Western Kentucky University

A Brief Word about Asynchronous System Services

Before moving on to the MACRO-32 character instructions, let’s take a brief look at the asynchronous system services. As the label implies, asynchronous system services complete asynchronously, which means that the calling program need not wait for the service to complete execution before continuing on. The system service can do one of two things (or both) to signal its completion: it can set an event flag that the program waits for and it can queue an Asynchronous System Trap (AST) to the process.

For event flags, a program calls the asynchronous system service, specifying the event flag to wait for and an I/O status block (IOSB). After the call returns, the program can continue on until it must check that the system service completed, at which point it calls the $SYNCH system service, again specifying the event flag number and the I/O status block. If the service has already completed, the event flag will already be set; the status is copied to the IOSB and control returns immediately to the calling program. If the service has not completed yet, the $SYNCH service places the process into an event flag wait state (LEF (Local Event Flag) or CEF (Common Event Flag), depending on the event flag number) until the event flag is set. At that time, the status is copied to the IOSB and the process is removed from the xEF wait state.

Some asynchronous system services have synchronous counterparts that automatically call $SYNCH on behalf of the caller. The synchronous versions have the same name, with a ‘W’ (for ‘W’ait) appended to the end. For example, the synchronous version of $QIO is $QIOW. Table 1 lists the asynchronous system services and their synchronous equivalents. Note that even when calling the synchronous versions, you should always specify an IOSB to ensure proper operation. Without it, multiple uses of an event flag within the same program could result in inaccurate waits. For example, if you use event flag #0 for more than one system service call, without the IOSB there’s no way to tell which system service set the event flag.

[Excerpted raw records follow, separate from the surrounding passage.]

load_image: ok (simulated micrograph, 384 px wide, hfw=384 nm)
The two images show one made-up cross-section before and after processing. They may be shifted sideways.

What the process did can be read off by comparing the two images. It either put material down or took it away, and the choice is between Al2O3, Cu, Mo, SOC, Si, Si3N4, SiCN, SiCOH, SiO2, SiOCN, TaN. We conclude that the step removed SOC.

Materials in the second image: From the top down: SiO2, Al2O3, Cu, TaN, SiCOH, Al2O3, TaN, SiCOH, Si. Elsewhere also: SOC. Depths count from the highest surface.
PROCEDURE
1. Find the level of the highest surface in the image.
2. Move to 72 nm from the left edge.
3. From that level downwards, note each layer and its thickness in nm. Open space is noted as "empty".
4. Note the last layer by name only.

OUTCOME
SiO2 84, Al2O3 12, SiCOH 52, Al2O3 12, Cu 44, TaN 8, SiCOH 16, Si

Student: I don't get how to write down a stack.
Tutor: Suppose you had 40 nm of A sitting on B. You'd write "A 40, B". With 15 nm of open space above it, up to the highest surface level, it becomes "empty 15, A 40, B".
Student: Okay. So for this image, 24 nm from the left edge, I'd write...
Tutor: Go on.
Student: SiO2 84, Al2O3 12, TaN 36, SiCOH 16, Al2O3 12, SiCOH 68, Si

Table 1 — Ansynchronous System Services

Asnychronous	Synchronous	Description

$ABORT_TRANS	$ABORT_TRANSW	Aborts a transaction
$BRKTHRU	$BRKTHRUW	Sends a message to terminals
$DNS	$DNSW	Distributed Name Service interface
$END_TRANS	$END_TRANSW	Ends a transaction
$ENQ	$ENQW	Queues a new lock or lock conversion
$GETDVI	$GETDVIW	Get device information
$GETJPI	$GETJPIW	Get job/process information
$GETLKI	$GETLKIW	Get lock information
$GETQUI	$GETQUIW	Get queue information
$GETSYI	$GETSYIW	Get system information
$QIO	$QIOW	Queues an I/O request to a device
$SNDJBC	$SNDJBCW	Sends message to job controller
$START_TRANS	$START_TRANSW	Starts a transaction
$UPDSEC	$UPDSECW	Updates section file on disk

The Asynchronous System Trap (AST) is a routine in your program that is called whenever the system service completes. The AST routine may set a flag in your program, or it could call other routines that must be called after the system service has completed. The choice between using event flags and ASTs depends wholly on your application. Direct AST usage with system services is fairly rare for most applications.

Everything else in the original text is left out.